I've been on a search for an allocator that will be fast
enough and not so memory hungry as the allocator being
built in Tcl. Unfortunately, as it mostly is, it turned
out that I had to write my own.

Vlad has written an allocator that uses mmap to obtain
memory for the system and munmap that memory on thread
exit, if possible.

I have spent more than 3 weeks fiddling with that and
discussing it with Vlad and this is what we bith come to:

    http://www.archiware.com/downloads/vtmalloc-0.0.1.tar.gz

I believe we have solved most of my needs. Below is an excerpt
from the README file for the qurious.

If anybody would care to test it in his/her own environment?
If all goes well, I might TIP this to be included in Tcl core
as replacement of (or addition to) the zippy allocator.

Zoran,

Because I am quite biased here, to avoid later being branded as
biased,I want to explicitly state my bias up front: In my experience,
very little good comes out of people writing their own memory
allocators.  There is a small number of people in this world for who
this privilege should be reserved (outside of a classroom excercise,
of course), and the rest of us humble folk should help them when we
can but generally stay out of the way - setting out to reinvent the
wheel is not a good thing.

I downloaded the code in the previous mail.  After some minor path
adjustments, I was able to get the test program to compile and link
under FreeBSD 6.1 running on a dual-processor PIII system, linked
against a threaded tcl 8.5a.  I could get this program to consistently
do one of two things:
- dump core
- hang seemingly forever
but absolutely nothing else.
Running this program under the latest version of valgrind (using
memcheck or helgrind tools) reveals numerous errors from valgrind,
which I suspect (although I did not confirm) are the reason for the
core dumps and infinite hangs when it is run on its own.
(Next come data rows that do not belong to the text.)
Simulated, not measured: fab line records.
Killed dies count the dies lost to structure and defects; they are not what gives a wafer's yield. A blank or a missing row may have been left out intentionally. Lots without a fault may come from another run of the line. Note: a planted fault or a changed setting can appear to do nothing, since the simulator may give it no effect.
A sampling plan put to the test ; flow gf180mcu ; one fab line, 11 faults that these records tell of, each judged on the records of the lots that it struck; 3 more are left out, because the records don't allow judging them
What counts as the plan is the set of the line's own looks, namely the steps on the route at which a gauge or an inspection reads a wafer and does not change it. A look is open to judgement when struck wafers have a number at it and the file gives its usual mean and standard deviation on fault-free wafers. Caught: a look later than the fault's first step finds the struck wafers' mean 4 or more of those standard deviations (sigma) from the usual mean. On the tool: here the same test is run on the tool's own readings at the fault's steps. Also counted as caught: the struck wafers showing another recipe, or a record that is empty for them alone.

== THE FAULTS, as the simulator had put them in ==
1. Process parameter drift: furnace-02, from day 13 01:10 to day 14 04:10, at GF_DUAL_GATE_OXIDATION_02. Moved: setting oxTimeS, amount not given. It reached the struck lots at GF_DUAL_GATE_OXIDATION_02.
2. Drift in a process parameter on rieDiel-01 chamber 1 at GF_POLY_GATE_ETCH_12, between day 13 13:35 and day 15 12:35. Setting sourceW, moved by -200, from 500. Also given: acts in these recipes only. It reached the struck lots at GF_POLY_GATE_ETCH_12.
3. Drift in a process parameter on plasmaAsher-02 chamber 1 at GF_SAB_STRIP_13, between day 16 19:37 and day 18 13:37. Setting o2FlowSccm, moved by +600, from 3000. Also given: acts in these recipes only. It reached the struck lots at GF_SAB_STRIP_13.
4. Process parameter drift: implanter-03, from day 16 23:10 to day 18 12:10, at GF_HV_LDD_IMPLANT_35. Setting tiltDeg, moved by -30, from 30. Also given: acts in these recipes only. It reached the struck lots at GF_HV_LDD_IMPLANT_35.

I have no time to debug this myself,  however in the interest of
science and general progress, I'm happy to offer ssh access to a test
box where you can reproduce these results.  I strongly advise against
using a benchmark with the above characteristics to make any decisions
about speed or memory consumption improvements or problems.

---

After toying around with this briefly, I was able to run the test
program under valgrind after specifying a -rec value of 1000 or less.
Despite some errors reported by valgrind, the test program does run to
completion and report its results in these cases.

standard allocator:
This allocator achieves 43982 ops/sec under 4 threads
tcl allocator:
This allocator achieves 21251 ops/sec under 4 threads
improved tcl allocator:
This allocator achieves 21308 ops/sec under 4 threads

But again, I would not draw any serious conclusions from these numbers.